This is the mail archive of the
libc-alpha@sourceware.org
mailing list for the glibc project.
Re: [PATCH v2] malloc: Fix list_lock/arena lock deadlock [BZ #19182]
- From: Torvald Riegel <triegel at redhat dot com>
- To: Florian Weimer <fweimer at redhat dot com>
- Cc: GNU C Library <libc-alpha at sourceware dot org>
- Date: Mon, 21 Dec 2015 16:21:23 +0100
- Subject: Re: [PATCH v2] malloc: Fix list_lock/arena lock deadlock [BZ #19182]
- Authentication-results: sourceware.org; auth=none
- References: <56389C10 dot 6060001 at redhat dot com> <56642691 dot 7060806 at redhat dot com> <1449852593 dot 27311 dot 98 dot camel at localhost dot localdomain> <566F1114 dot 1060706 at redhat dot com> <1450380373 dot 26597 dot 29 dot camel at localhost dot localdomain> <56740C24 dot 90901 at redhat dot com>
On Fri, 2015-12-18 at 14:37 +0100, Florian Weimer wrote:
> On 12/17/2015 08:26 PM, Torvald Riegel wrote:
> > On Mon, 2015-12-14 at 19:57 +0100, Florian Weimer wrote:
> >> On 12/11/2015 05:49 PM, Torvald Riegel wrote:
> >>> I would provide more detail on the synchronization of read-only
> >>> traversals of the list. list_lock seems to be used to enforce mutual
> >>> exclusion between modification operations to the list (including
> >>> necessary reading/traversal of the list, so you can't go in without a
> >>> lock, figure out you need to change, and then grab list_lock). For
> >>> traversal-only / write-op synchronization, atomic operations are used.

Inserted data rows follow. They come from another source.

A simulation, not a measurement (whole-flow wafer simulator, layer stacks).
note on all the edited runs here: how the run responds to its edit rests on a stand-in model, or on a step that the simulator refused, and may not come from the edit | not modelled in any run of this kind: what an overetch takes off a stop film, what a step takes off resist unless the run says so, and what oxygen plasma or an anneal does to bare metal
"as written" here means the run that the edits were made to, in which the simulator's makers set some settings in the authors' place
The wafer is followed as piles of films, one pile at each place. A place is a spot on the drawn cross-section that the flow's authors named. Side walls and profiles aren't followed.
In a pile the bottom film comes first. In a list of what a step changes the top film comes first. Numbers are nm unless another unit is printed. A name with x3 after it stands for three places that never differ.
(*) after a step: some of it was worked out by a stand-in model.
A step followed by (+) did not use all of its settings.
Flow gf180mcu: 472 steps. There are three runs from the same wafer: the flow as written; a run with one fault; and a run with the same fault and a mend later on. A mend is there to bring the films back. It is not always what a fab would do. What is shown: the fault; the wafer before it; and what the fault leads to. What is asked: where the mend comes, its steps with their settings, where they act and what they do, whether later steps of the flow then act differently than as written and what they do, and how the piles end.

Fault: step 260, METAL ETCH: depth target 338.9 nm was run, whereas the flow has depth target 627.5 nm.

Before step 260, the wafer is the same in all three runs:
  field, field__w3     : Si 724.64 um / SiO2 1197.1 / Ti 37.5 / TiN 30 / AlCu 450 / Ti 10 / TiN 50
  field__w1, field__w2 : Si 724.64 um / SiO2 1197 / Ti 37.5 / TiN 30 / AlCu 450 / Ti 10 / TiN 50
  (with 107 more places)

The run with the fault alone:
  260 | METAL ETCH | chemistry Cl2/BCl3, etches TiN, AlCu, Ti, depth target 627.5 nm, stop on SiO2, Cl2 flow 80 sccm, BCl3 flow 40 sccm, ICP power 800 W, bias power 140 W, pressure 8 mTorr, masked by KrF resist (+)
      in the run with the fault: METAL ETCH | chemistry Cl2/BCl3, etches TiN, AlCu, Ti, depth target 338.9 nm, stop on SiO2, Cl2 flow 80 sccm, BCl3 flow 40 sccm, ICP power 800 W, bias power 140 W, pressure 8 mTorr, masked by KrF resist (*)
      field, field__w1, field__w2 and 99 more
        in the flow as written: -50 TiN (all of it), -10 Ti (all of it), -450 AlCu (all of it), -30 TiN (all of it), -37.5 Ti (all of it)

> >>> This is the reason why write ops do not need to use acquire fences when
> >>> traversing the list. The acquire fences are missing in reused_arena,
> >>> and ptmalloc_[un]lock_all[2], it seems.
> >>
> >> Yeah. reused_arena also has a data race on the local static variable
> >> (and this one could actually be harmful).
> >
> > The lack of acquire fences is harmful. Or do you mean that this piece
> > of code might be more likely to cause code-generation-related problems
> > triggered by data races?
>
> I'm worried that the exit condition used for the loop does not trigger
> reliably and that two or more threads could loop endlessly in
> reused_arena. I don't know if it can happen in practice.
I think eventually, a thread would pick up the most recent values and
given that the arena's stick around forever, the list navigation bug
might not lead to an error. However, when a new arena is added, a
thread may read unitialized values for the elements of the arena struct
(because the pointer to the arena is published with mo_release but not
read with mo_acquire).
> > I think a FIXME would be good; we know there is a bug, so we should just
> > document that.
>
> The attached version of the patch points out the data races I know of.
> I also adjusted the comments in struct malloc_state in malloc.c.
OK. The changes should be enough to make the issue stand out.
> > I'm not sure whether my question came across, so let me ask again: When
> > the lock is released temporarily, we still holds a pointer to the arena.
> > Until when we reacquire the lock, what can happen to the arena? Can the
> > arena and it's memory be deleted or similar, and the memory be reused
> > for something else?
>
> Arenas are allocated once and then stick around until the process exits.
Okay, that's important, and it seems to be required for correctness.
> The locking during arena selection is only there to select an
> uncontended arena. Releasing an arena lock and reacquiring it changes
> the way arenas are selected and means that another thread is more likely
> to select the same arena.
>
> I'm not sure why we even perform arena selection in parallel. The risk
> is that the lock probing detects the additional selection process, but
> not actual arena usage (for which the acquired lock might be a poor
> indicator anyway).
Agreed, based on your description of the situation.
Overall, this patch looks good to me. Thanks!